The Niger state chapter of the NLC has called on the state government to prosecute parents and guardians of street children for child abuse offences. According to the NLC, a lot of children have lost their destinies due to street begging. The congress insisted that underage children cannot be patrolling the streets begging for money and food when they are supposed to be learning in a formal school system.
The NLC chair called for a law that would be binding on all defaulters, noting that a lot of children had lost their destinies due to street begging. “We continue to say that youths are the leaders of tomorrow, but that is only true if they are given the basic training as children.
“These children are seen begging for food on a daily basis; their identity is plastic plates with rope tied around their necks. They are usually in worn-out, filthy clothes.
“Niger state government should promulgate a law against the trafficking of male children from the neighbouring states in the name of acquiring Islamic knowledge, only for them to end up as child beggars.
“It is a fact that every child has the right to learn in any part the country and the world at large, but it has to be the responsibility of parents or funding organisations, if on scholarship.
“Underage children cannot be patrolling our streets begging for money and food when they are supposed to be learning in a formal school system and government just looks away,” he said.
According to Ndako, an average Islamic teacher does not have food to give to the teeming pupils under his tutelage and is, therefore, left with no choice than to allow them go begging for their daily up-keep.

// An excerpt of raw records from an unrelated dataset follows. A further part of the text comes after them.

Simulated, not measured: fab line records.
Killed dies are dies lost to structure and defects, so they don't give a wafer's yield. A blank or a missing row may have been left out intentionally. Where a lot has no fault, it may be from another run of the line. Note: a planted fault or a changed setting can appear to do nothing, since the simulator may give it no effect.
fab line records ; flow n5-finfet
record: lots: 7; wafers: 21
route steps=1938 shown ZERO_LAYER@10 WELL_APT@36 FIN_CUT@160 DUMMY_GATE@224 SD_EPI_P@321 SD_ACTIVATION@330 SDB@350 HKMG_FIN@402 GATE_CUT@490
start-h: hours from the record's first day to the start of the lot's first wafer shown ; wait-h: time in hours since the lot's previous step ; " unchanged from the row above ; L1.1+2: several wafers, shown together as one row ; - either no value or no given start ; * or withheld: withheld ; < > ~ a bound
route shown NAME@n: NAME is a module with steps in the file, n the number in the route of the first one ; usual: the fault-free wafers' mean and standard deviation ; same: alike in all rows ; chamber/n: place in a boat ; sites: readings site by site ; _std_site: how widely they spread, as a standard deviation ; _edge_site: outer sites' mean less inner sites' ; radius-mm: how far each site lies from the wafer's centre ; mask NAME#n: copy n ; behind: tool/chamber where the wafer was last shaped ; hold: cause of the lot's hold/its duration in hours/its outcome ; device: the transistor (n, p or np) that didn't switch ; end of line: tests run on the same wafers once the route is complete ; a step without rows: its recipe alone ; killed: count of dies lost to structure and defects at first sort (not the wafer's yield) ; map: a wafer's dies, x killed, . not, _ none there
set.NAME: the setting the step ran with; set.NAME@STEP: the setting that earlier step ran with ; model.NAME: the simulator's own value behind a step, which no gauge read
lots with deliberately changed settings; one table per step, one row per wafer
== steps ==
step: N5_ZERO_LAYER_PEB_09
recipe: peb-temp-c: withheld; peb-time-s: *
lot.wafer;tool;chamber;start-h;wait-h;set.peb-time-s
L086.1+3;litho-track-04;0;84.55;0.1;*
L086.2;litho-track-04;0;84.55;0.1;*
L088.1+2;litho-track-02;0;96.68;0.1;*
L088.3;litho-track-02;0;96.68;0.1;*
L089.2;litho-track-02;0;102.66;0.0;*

“This is child labour and government should do the needful on this matter to save the children and the society,” he stated.
Meanwhile, Governor Umaru Al-Makura of Nasarawa state tasked Islamic teachers (malams) to stop sending their students to the streets to beg. He said that the increasing rate of child beggars in the state was becoming worrisome.
The governor decried the rate at which children continued to loiter the streets of major towns begging, saying that such would no longer be tolerated.